The north east corner of the King Power Stadium was empty, bar around a dozen supporters from Newcastle. A banner was unfurled and finger tips shimmied back to make sure the message could be read properly.

"We don’t demand a team that wins," it stated, "We demand a club that tries."

It was May 2015 and Newcastle had just fallen to their eighth straight defeat. Mike Williamson had been sent off and later accused by John Carver, the interim Newcastle manager, of doing it deliberately. Daryl Janmaat had also seen red for two bookable offences. Nine men. No heart. The club was two points from the Premier League relegation zone, with just three games of the season remaining.

Once more, Newcastle United was an angry football club, upset, hurt, bleeding, on the ropes.
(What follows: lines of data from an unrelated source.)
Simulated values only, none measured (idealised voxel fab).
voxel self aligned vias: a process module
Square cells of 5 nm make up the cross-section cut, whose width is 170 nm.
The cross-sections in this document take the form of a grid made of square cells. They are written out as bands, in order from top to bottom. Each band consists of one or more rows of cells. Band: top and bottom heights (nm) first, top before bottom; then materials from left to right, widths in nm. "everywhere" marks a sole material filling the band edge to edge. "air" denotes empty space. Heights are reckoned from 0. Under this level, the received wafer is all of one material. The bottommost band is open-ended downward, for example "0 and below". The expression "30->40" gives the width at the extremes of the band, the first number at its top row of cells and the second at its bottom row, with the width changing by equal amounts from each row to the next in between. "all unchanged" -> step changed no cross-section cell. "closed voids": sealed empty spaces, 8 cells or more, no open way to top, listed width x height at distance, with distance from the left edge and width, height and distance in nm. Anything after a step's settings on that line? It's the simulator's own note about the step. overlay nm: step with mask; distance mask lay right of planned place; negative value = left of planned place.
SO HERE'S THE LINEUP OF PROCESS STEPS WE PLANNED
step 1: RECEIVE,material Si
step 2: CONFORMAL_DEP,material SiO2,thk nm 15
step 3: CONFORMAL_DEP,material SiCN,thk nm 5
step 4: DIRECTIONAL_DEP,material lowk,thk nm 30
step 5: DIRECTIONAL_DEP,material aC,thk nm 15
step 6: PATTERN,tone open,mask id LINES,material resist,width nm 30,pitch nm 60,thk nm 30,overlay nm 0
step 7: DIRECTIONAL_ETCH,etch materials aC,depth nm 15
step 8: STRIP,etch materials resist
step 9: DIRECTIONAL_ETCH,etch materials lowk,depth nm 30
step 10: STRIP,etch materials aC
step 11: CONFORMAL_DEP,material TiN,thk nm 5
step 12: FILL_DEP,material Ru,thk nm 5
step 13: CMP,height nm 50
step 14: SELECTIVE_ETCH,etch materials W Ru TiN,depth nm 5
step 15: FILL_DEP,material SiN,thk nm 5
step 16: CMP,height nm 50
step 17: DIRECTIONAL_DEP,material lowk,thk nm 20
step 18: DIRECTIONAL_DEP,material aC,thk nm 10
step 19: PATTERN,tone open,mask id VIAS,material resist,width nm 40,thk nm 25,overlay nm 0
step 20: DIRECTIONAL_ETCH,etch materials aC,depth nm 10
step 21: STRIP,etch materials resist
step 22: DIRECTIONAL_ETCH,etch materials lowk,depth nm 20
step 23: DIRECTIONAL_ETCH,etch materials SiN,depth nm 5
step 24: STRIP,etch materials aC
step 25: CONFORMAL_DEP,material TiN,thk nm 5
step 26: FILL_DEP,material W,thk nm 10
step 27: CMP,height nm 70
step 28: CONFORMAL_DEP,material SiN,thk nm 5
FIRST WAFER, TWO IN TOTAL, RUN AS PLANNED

When the final whistle went on Saturday, Ayoze Perez was afforded a form of a guard of honour, allowed time on his own to embrace the adulation of 3200 absolutely delirious Newcastle supporters who filled the same area of the same stadium and seemed in no hurry to go home or to lament anyone in black and white for not trying.

Perez, who had produced an exquisite finish to chip Kasper Schmeichel with a one-touch lob from a long ball from Florian Lejeune, in the 75th minute, stood and waved his arms. Newcastle had moved 10th in the table and there was euphoria; in victory, with form, and more so with unity.

Stage right, and waiting, was Rafa Benitez, whispering tactical secrets in his players’ ears, as one by one, they threw their black and white sweat stained shirts into the eager travelling support, not one of whom had left.

Ayoze Perez scored in Newcastle’s win over Leicester (Getty)

There are times you have to force the parallel, to find a strand, but it was not then, at ten to five, in Leicester, with Newcastle United back punching its weight in the top division of English football.

Just under three years after darkness was light. Full value for victory, a fourth win in six Premier League games, 13 points from 18, 38 for the season, safe as houses after an early goal from Jonjo Shelvey, followed by Perez’s lob, a reply from Jamie Vardy inconsequential.

There could have been a penalty for a trip from Paul Dummett on Riyad Mahrez, but Harry Maguire should have been sent off earlier for violent conduct when he thrust his hand into the face of Dwight Gayle.

It was the relentlessness of the visitors’ desire that sat at such a contrast to what had happened on the same pitch three years earlier. In an incredible 25 second spell at Leicester during the second half, Newcastle’s players made nine challenges, five of them proper, old fashioned bone crunching 50-50s and for each one, the roar from the north east corner of the stadium grew.

Throughout, once more, the manager cajoled and tutored his team and he looked genuinely delighted in the afterglow of victory. There have been long hours to turn a football club around, Benitez has been at its centre, a unifying and calming presence, and around him has been astute transfer business that has rarely been given credit.

The club had to hollow out a rotten core and to create such unity in such a small space of time is an achievement that should not be understated.

“The work rate, the team spirit, the mentality, the commitment of the players, and of the fans, they were together, was fantastic,” enthused Benitez. “I’m pleased with everything. The players work so hard, they were so disciplined, they knew exactly what they had to do, they were trying their best.

“I have to say congratulations to my players and I have to say congratulations to our fans. It was a connection between everyone.”

Three years ago the club looked shipwrecked. Two years ago, when Benitez joined, in his first game, Leicester were heading for the Premier League title and Newcastle were heading for relegation when the sides met.

There were five points between the two teams when the supporters and players celebrated on Saturday evening. Newcastle United looks like a football club with fresh wind in its sails.